This is a PyTorch implementation of our paper.
@inproceedings{wang2023mosaic,
title={Mosaic Representation Learning for Self-supervised Visual Pre-training},
author={Wang, Zhaoqing and Chen, Ziyu and Li, Yaqian and Guo, Yandong and Yu, Jun and Gong, Mingming and Liu, Tongliang},
booktitle={The Eleventh International Conference on Learning Representations},
year={2023}
}
- Python >= 3.7.12
- PyTorch >= 1.10.2
- torchvision >= 0.11.3
Install PyTorch and ImageNet dataset following the official PyTorch ImageNet training code.
For other dependencies, please run:
pip install -r requirements.txt
We use webdataset to speed up our training process. To convert the ImageNet dataset into webdataset format, please run:
python imagenet2wds.py -i $IMAGENET_DIR -o $OUTPUT_FOLDER
This implementation only supports multi-gpu, DistributedDataParallel training, which is faster and simpler; single-gpu or DataParallel training is not supported.

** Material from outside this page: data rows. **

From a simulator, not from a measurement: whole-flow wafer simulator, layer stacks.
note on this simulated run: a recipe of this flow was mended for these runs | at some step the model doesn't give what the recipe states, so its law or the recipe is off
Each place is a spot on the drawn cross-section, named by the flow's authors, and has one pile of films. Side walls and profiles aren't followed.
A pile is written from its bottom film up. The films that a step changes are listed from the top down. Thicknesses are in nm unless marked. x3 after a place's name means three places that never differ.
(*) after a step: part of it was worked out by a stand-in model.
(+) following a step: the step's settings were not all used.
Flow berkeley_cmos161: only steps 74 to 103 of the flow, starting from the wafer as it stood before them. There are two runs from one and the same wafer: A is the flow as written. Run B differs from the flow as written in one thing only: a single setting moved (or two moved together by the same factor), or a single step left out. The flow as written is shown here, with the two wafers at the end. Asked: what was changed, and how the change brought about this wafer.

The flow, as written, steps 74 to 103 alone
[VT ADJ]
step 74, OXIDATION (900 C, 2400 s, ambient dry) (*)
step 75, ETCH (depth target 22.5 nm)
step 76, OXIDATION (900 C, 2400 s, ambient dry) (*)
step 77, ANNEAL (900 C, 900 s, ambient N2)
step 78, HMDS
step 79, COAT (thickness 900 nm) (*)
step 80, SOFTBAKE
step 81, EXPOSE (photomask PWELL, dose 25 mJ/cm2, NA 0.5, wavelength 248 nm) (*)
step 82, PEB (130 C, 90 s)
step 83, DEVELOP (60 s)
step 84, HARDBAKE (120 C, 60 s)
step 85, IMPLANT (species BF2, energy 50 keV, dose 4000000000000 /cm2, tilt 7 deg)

To do unsupervised pre-training of a ResNet-50 model on ImageNet in an 8-gpu machine, please run:
# MoCo-v2
bash pretrain_moco.sh
# MosRep
bash pretrain_mosrep.sh
With a pre-trained model, to train a supervised linear classifier on frozen features/weights in an 8-gpu machine, please run:
# MoCo-v2
bash linear_moco.sh
# MosRep
bash linear_mosrep.sh
Our pre-trained ResNet-50 models can be downloaded as following:
Method | Input view | Epochs | Linear Probing Top-1 acc. | Model |
---|---|---|---|---|
MoCo v2 | 2x224 | 200 | 67.7 | download |
MoCo v2 | 2x224 + 4x112 | 200 | 69.8 | download |
MosRep | 2x224 + 4x112 | 200 | 72.3 | download |
This project is under the MIT license. See the LICENSE file for more details.